6. Practice Not Included | 31 Days

This is post 6/31 of Write 31 Days. See full list HERE.

When I was a kid, I took ice skating lessons. I loved the rush of cold past my face as I sailed across the ice. I was given my own pair of beautiful white skates. My slender kiddo form was a great asset to the sport and I loved every minute of it.

But I was afraid to fall.

I was too cautious and afraid to lose control that I failed the second level. So I quit. My skates just sat in my closet until they were too small to wear anymore and, now that I think about it, I don’t remember what happened to them. We probably gave them away. I’ll never know if God had professional skating in His plan for my life but I do know that fear falling at prevented me from developing a solid talent on the ice.

My brother is better at the piano than I am even though I’ve had more formal music training than he did. We both have a natural ear and deep love for music and while I have a few more technical skills then he does, he is, hands down, the better musician.


Cause he’s has the patience to figure it out. He’ll sit there and piece out the chords and melody lines ’til he gets it right. I know how some things are done but I don’t have the patience to sit through sour notes, missed chords, and the reputation that’s required when mastering an instrument. So I stay in one spot, not growing in my craft of piano playing.

Yesterday, I wrote about not being good at everything. Those things we don’t have a natural talent or liking for that require an extra push to get done. For me, that’s math. But what about the things we may have actual talent for? Our creative God gives us creative talents and passions as a gift. But while He may have given the gift, the practice isn’t included. That’s your job.

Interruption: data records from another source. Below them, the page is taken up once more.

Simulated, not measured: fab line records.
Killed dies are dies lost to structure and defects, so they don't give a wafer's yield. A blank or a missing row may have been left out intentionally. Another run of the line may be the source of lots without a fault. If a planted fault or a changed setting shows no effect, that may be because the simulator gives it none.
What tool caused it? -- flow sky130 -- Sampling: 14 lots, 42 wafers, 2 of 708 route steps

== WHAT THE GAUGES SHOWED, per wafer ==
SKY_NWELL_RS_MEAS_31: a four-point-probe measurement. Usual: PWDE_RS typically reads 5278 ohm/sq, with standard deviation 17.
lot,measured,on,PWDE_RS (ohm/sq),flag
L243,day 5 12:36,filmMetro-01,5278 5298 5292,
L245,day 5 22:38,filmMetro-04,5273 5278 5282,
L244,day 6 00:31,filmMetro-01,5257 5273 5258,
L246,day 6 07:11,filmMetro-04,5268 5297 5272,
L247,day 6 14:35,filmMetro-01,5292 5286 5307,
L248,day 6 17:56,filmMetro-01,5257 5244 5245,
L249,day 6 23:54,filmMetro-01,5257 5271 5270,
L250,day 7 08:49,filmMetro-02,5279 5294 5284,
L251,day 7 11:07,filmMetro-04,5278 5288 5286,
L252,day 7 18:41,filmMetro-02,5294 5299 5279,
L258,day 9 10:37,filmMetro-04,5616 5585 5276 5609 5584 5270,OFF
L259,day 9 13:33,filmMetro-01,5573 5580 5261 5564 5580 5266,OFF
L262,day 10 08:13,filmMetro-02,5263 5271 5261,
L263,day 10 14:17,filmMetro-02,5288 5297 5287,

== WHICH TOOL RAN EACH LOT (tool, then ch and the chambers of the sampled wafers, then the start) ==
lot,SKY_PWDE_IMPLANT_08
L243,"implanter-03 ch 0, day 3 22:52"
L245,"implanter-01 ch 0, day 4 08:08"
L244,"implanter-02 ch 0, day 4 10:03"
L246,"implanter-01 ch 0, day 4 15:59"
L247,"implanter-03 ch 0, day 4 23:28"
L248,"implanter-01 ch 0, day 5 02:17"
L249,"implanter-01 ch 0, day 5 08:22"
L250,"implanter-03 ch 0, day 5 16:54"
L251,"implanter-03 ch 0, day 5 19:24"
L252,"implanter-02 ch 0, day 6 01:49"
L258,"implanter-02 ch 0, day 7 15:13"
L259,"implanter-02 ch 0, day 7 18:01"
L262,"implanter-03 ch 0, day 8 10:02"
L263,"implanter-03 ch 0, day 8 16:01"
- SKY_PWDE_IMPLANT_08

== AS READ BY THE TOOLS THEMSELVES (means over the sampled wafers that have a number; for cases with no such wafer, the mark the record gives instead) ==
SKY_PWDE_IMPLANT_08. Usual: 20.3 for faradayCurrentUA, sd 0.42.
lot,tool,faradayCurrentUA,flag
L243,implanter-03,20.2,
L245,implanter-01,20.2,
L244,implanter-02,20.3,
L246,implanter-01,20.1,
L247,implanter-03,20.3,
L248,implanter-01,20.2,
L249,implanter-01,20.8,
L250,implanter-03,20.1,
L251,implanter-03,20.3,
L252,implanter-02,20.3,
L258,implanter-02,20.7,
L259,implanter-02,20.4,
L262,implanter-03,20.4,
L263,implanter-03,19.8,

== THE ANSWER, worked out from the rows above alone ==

Every artist must refine her craft. This is why they’re artists. Their very soul craves the art but they must still pursue the process. Being an artist isn’t about being a prodigy, it’s about the tireless pursuit of that which you can’t help but want to share with the world.

We still have to practice the things we love. An athlete wakes up before dawn to get to the track. A singer exercises and strengthens his vocal chords on a daily basis. The homemaker is intentional about finding new ways to manage time and economize. The teacher makes a point to get to know her students so she can best reach them. This is art. It must be practiced so we become better at it.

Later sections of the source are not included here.